Professor Shawn-Yu Lin of Rensselaer’s physics department has published findings this week after a year-long project that can potentially help the solar industry overcome some of the major hurdles involving the percentage of solar absorption. Working with his team, Lin has produced a new antireflective coating that increases the amount of sunlight captured by solar panels, while also allowing the panels to take in sun from almost every angle.
“To get maximum efficiency when converting solar power into electricity, you want a solar panel that can absorb nearly every single photon of light, regardless of the sun’s position in the sky,” said Shawn-Yu Lin, Professor of Physics at Rensselaer and a member of the University’s Future Chips Constellation, who led the research project. “Our new antireflective coating makes this possible.”
Published in his paper “Realization of a Near Perfect Antireflection Coating for Silicon Solar Energy”, Lin demonstrated that a current untreated silicon solar cell absorbs about 67.4 percent of sunlight. This means that almost one-third of the sunlight shone on the cell is reflected away and unusable. But after the silicon surface is treated with Lin’s reflective coating, the panel absorbs 96.21 percent of the sunlight shone on it, allowing only 3.79 percent of the sunlight to be reflected. Remarkably, the large percentage of solar absorption was constant throughout the entire spectrum of sunlight including UV, visible light and infrared.

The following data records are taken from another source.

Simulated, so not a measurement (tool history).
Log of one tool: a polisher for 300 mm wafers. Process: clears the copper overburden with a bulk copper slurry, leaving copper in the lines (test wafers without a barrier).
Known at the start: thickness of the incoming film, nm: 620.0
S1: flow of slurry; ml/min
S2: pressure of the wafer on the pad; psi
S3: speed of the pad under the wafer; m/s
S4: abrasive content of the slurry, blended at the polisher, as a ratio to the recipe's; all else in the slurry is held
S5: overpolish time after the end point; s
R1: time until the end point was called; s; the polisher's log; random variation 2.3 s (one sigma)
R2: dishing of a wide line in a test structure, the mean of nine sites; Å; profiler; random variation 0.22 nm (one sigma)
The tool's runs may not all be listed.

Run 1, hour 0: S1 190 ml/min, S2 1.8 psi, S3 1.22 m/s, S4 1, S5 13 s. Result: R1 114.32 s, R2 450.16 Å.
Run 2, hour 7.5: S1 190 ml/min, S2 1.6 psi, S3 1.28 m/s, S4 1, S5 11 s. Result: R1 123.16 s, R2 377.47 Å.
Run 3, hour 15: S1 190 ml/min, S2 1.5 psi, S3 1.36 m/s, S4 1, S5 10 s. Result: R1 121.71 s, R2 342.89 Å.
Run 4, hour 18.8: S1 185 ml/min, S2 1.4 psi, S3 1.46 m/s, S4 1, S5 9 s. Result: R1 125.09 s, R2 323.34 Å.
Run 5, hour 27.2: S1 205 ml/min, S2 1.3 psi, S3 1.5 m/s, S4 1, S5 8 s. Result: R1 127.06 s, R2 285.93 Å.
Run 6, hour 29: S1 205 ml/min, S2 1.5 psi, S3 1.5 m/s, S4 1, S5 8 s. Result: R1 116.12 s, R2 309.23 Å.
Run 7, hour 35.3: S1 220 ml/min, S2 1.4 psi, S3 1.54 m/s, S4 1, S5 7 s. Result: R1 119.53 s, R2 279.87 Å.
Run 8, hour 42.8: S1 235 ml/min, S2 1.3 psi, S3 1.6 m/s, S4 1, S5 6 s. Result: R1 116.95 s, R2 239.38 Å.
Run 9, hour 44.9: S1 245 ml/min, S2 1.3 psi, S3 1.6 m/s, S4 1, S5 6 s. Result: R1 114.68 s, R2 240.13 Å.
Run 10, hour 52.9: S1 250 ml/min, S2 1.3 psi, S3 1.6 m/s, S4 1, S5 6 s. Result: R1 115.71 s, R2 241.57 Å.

Along with absorbing over 28 percent more sunlight, the coating helped the panels absorb light from several different angles. A current solar panel absorbs the most light when the sun is shining directly on it; not from a side or skewed angle. Because of this, some solar arrangements are made to slowly move through the day so that the panels are always aligned with the sun showing directly on them. While this helps the panels to absorb more light, it is offset by the cost of up-keeping the mechanized system and any potential errors from misalignment, for example. Lin’s antireflective coating absorbs the light from all angles, equally and evenly, thereby potentially eliminating the need for mechanized systems and the additional cost they require.
“At the beginning of the project, we asked ‘would it be possible to create a single antireflective structure that can work from all angles?’ Then we attacked the problem from a fundamental perspective, tested and fine-tuned our theory, and created a working device,” Lin said.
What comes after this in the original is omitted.